CSS Gradient Color Extractor

Extract all color stops from a CSS linear or radial gradient

Paste a CSS linear, radial, or conic gradient and instantly extract every color stop with its position. Strips out direction and angle keywords so you get a clean list of colors to reuse or copy. It runs free in your browser on Gera Tools, with nothing uploaded.

Last updated Source: Gera Tools

Which gradient types are supported?

Linear, radial, and conic gradients are all parsed, including their repeating- variants. The tool detects the gradient function name and reads the comma-separated arguments inside it.

Pull every color out of a CSS gradient

Gradients pack several colors into a single CSS value, which makes them awkward to reuse. This extractor parses a gradient string and hands back a clean list of just the color stops — with their positions — so you can rebuild a palette, generate design tokens, or feed the colors into another tool.

How it works

A CSS gradient looks like linear-gradient(<direction>, <stop>, <stop>, ...). The first step is to identify the gradient function (linear, radial, or conic, optionally prefixed with repeating-) and grab everything inside the outer parentheses. Those contents are then split at top-level commas only: a small parenthesis-depth counter ensures that commas inside rgba(254, 180, 123, 0.4) are not mistaken for argument separators.
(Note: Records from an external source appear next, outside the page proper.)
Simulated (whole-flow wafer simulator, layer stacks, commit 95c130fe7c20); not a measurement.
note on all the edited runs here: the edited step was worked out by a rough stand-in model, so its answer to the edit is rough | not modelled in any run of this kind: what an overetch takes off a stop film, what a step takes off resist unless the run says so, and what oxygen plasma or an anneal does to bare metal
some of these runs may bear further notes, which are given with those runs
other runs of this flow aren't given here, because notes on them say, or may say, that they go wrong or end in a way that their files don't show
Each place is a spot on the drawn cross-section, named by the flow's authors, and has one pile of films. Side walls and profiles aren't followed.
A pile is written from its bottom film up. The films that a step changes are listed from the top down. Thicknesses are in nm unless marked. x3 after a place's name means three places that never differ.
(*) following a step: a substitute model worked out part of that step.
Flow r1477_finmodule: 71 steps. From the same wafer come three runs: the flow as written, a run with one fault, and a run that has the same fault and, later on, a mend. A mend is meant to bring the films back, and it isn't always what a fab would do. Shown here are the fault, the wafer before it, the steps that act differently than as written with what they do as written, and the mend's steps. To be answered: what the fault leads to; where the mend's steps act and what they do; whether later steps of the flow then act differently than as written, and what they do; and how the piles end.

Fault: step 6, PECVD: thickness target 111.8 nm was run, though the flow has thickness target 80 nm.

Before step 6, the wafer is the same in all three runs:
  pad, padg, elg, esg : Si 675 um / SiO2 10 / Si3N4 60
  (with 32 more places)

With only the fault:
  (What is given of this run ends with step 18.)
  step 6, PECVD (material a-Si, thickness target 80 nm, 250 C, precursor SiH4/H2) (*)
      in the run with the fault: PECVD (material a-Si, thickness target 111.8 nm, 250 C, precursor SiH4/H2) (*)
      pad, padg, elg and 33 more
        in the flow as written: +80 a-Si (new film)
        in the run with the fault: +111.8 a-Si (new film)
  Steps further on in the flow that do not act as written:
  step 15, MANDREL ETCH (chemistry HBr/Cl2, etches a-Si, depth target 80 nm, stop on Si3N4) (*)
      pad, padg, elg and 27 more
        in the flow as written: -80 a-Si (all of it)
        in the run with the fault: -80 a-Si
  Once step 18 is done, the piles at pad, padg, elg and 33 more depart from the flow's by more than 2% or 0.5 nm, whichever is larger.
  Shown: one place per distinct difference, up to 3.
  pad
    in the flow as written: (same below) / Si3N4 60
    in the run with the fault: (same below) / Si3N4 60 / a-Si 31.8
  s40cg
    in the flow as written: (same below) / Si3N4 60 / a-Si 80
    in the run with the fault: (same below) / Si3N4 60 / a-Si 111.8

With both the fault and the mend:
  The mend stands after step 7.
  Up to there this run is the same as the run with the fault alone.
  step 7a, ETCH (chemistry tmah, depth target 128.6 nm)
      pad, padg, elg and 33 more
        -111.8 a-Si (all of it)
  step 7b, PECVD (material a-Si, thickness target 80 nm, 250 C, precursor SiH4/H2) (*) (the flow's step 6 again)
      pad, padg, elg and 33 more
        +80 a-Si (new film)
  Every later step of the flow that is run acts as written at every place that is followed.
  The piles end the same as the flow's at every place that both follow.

Each resulting argument is classified. Arguments that match a direction or shape pattern — to right, 135deg, 0.5turn, circle, at center, and similar — are dropped because they carry no color. The remaining arguments are color stops. Within a stop, any trailing length or percentage (such as 0%, 50%, or 20px) is separated out and reported as the stop’s position, leaving the bare color value behind.

Worked example

Given this gradient string:

linear-gradient(135deg, #ff7e5f 0%, #feb47b 50%, rgba(254,180,123,0.4) 100%)

The tool identifies the type as linear-gradient, drops 135deg as a direction keyword, and reports three stops:

#ColorPosition
1#ff7e5f0%
2#feb47b50%
3rgba(254,180,123,0.4)100%

Clicking “Copy colors” gives you all three values on separate lines, ready to paste into a design tool or another color converter.

What you can do with the extracted colors

Rebuild as design tokens. If a designer gave you a gradient, the individual stops are the brand colors. Extract them here, then name each one and paste into a CSS custom properties block so you can reference them consistently.

Match gradient colors in a different format. If the gradient uses hsl() internally but your codebase expects hex, extract the stops and run them through a color converter.

Audit gradient consistency. If multiple gradients are supposed to share the same orange-to-coral transition, paste each and compare the extracted stops side by side to confirm they are actually the same color values.

Recreate a gradient with a modified stop. Extract the stops, adjust one color, and reconstruct the gradient syntax manually using the positions you extracted.

Notes and edge cases

  • repeating-linear-gradient and repeating-radial-gradient are parsed the same way — the repeating- prefix is noted in the type but does not change how stops are extracted.
  • Hint values (bare lengths between stops, like 10%, without a color) are included in the output and labelled as hints rather than colors.
  • If the input is not a valid gradient function, the tool reports that no gradient was detected rather than guessing, so you know the string needs fixing before processing.